I have been beating the drum here for years now (as have many others) to get people on this site involved in making phonebanking calls, especially for special elections. It's a pretty thankless job, with lots of diaries scraping along in the low single digits.
Well, yesterday, on the freaking front page, Markos made a pitch for phonebankers for Bill Halter's campaign -- and he got ten comments. WTF? Markos never gets only ten comments! He could write a front page story about clipping his toenails and break forty comments!
His problem is that he ran into the site's resistance to phonebanking! Well, I think I can get more than ten comments on this diary -- and can convince some of you to get onto the phone today as well!
(Oh yeah, as Markos notes and as all phonebanking diaries apparently must note, if you don't want to phonebank, you can donate instead!)

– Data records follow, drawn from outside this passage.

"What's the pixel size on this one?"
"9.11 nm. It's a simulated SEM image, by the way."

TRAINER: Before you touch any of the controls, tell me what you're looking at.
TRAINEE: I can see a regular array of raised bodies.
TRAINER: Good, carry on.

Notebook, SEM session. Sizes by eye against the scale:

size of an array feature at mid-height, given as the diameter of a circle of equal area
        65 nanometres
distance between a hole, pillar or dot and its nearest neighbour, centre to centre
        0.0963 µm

UPDATE: HOW THE HALTER PHONE BANK WORKS:
(Note: that orange part in the line above? That's the link!)
They are doing things in shifts. That means that, when you go to that link up there, you will be asked to indicate your availability for one or more of the following shifts:
Tuesday, May 18, 9am-12pm Central (10am-1pm Eastern)
Tuesday, May 18, 12pm-3pm Central (1pm-4pm Eastern)
Tuesday, May 18, 3pm-5pm Central (4pm-6pm Eastern)
Tuesday, May 18, 5pm-7:30pm Central (6pm-8:30pm Eastern)
The next one starts at noon Central. Do not worry (says I, not them) if you cannot work the entire shift. Just pitch in. Presumably, there is plenty of work. Sign up as early today as you can; they will e-mail you instructions.
UPDATE 2: distraught has links to possible Sestak and Conway national phone banks below, but I haven't had time to verify them. Worth a shot if you're interested in them!
For ye of little faith, remember that it was people on this very site who, through their national phonebanking, helped put Scott Murphy over the top in the NY-20 special election in early 2009, thereby helping enact the health reform bill this year. (Think about it: no Scott Murphy probably means no Bill Owens in NY-23, and we're down two votes right there.) I reviewed some of the arguments about the value of phonebanking the last time I tried pushing it here (the CA-AD-72 election); the main idea is that if we can build a force that takes on targets of opportunity, we can help to counteract the Republican infrastructure that subsidizes people to go out and do the same on their end. In this election, it's /especially] useful, because we can build up in preparation for a runoff election between Halter and Lincoln in a few weeks.
Now why aren't you likely to do it? Two reasons: lack of time and fear.
I can't do much about your lack of time; it's going to keep me sidelined today as well. (I wrote this last night. I do wish that I'd known about this earlier; I could have done it last weekend. At least I can do it next weekend to prepare for the runoff!) But I can do something about your fear.
BE NOT AFRAID, NOVICE PHONEBANKER, BE NOT AFRAID!
You are probably worried -- and if you search the "phonebanking" or "phone banking" tags, or search diaries on the topic, you'll see people like you expressing this worry -- that you're somehow going to make a mistake, that you'll represent the campaign poorly, that you'll be counterproductive.
In order: you probably will, you probably won't, and you almost surely won't be.
Talking to strangers -- which is, after all, what we do here! -- is an amazing experience. I learned as much about what was going on in the country making thousands of calls for the Obama campaign, nationwide, in 2008 as I did from reading the blogs. You get to see what unsophisticated people think -- one think you can't easily get from DKos!
You think that you won't have the message memorized? Good! Frankly, it's endearing. If it weren't a little dishonest, I would recommend that people start out every voter contact by phone with "I'm sorry, I'm a little nervous." Most people are nurturing, given the chance, and this gets them on your side. They'd be nervous if they were calling, too! There's a subliminal message here: a campaign that gets even nervous people onto the phones must be something pretty worthwhile!
So don't worry about memorizing the script, though if they sit still for your reading it, so much the better; you'll be an effective ad. Know a few basic talking points, about who is and isn't a good Democrat, and connect on an individual level and speak from the heart.
I've said it a thousand times: we're not just political observers here, we're political actors. So, yeah, follow that link and get onto the phone. Getting only ten comments for a front page phonebanking pitch wasn't Markos's failure, but ours. Let's step up to the plate and give a good Democrat a hand!